Renewable Energy:  The Worst of the worst: Bechtel’s Soda Mountain Solar Project

Renewable Energy:  The Worst of the worst: Bechtel’s Soda Mountain Solar Project

Many recreational users who I know: off-roading enthusiasts, rock hounds, hunters, backpackers and hikers have watched as federal land policy has resulted in a renewable energy gold rush in the California desert- sometimes with disastrous consequences on our public lands. As somebody who has explored the mountains, sand dunes and canyons of the California Desert from Death Valley National Park to the Algodones Dunes, I believe that we can and must strike a balance between protecting our spectacular public lands and buffering ourselves from the worst impacts of climate change by becoming energy independent. To do that, we need to double down on our efforts to fight for sensitive public lands and making them off limits to utility scale renewable energy development that would harm recreational opportunities, communities and wildlife. At the same time, we need to support renewable energy development on highly disturbed lands, rooftops, homes and other locations in the built environment.

Send an e-mail today and urge Congressman Cook and the Department of Interior to relocate this misguided project!

Soda Mountains

Soda Mountains. Photo by Michael Gordon

Bechtel’s Soda Mountain Solar Project is the worst of the worst projects proposed for the California desert. It would harm community, ecological and recreational resources, and should unquestionably be relocated. The project would sprawl across approximately 4000 acres and is slated for development ¼ mile away from the boundary of the Mojave National Preserve, a mile west of the town of Baker, California. This project would harm the water resources, scenic vistas, and dark night skies of the Mojave National Preserve, while impairing off-road vehicle campgrounds for those traveling along the storied Mojave Road. I’m writing this post to ask you to take immediate action to urge the Department of the Interior and Congressman Cook to relocate the project to private lands, Environmental Protection Agency brownfields, Superfund sites or another site that does not harm important resources. The Department of the Interior has the power to do this, they just need to hear and enact the will of the people!

The Soda Mountain Solar Project’s original footprint would have irreparably harmed efforts to reconnect Death Valley National Park’s bighorn populations with those of the Mojave National Preserve. There’s been some talk about reconfiguring the project to solve this problem, but don’t be fooled! No reconfiguration of this project can make its current location acceptable within a stone’s throw of the lower forty eight state’s third largest park unit. The problems with any configuration of this project at its current proposed location are numerous. Project pumping would use copious amounts of groundwater during construction that would be pumped from a hydrologic system that is not well understood and could have impacts on seeps and springs along Zzyzx road that are used by bighorn sheep and would certainly drawdown the area’s precious groundwater resources.

 
Soda Map

Map of the proposed Soda Mountain Project.

 

Additionally, Off-highway vehicle enthusiasts exploring the Mojave Road on multi-day journeys from west to east would be adversely impacted by light pollution from this project. The area’s dark night skies would be diminished for those camping along the Mojave Road because the Rasor OHV Area is a convenient camping location. Finally, the project would harm the Mojave National Preserve’s scenic vistas, a resource that is beloved by the public and a huge part of recreational tourism in the California desert! A 2013 Mojave National Preserve Visitor Use Survey found that 60% of visitors to the Preserve rated scenic vistas as “Extremely Important.” In fact, visitors chose scenic vistas as a more important resource of the Preserve than any other feature. The glint, glare, structures and roads associated with this project would mar vistas from the Preserve.

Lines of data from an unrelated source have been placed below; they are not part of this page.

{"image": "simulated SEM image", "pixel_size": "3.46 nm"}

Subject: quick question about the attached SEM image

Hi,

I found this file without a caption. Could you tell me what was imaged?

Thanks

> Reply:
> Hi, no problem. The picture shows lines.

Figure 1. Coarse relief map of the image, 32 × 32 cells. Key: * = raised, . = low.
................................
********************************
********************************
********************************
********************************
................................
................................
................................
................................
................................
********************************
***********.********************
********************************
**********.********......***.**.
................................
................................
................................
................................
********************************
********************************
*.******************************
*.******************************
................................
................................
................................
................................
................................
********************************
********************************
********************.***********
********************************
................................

Our elected officials and the Department of the Interior should be giving credence to the Mojave National Preserve’s power as a diverse ecosystem, a recreational haven, but also as an economic engine. In fact, in 2013, Headwaters Economics found that the half a million visitors to the Preserve spent over $30 million dollars in gateway communities and supported over 350 full and part time jobs. In order to protect our economy, desert ecosystems and recreational experiences, please ask the Interior Department to do the right thing and relocate the most harmful project proposed in the Mojave.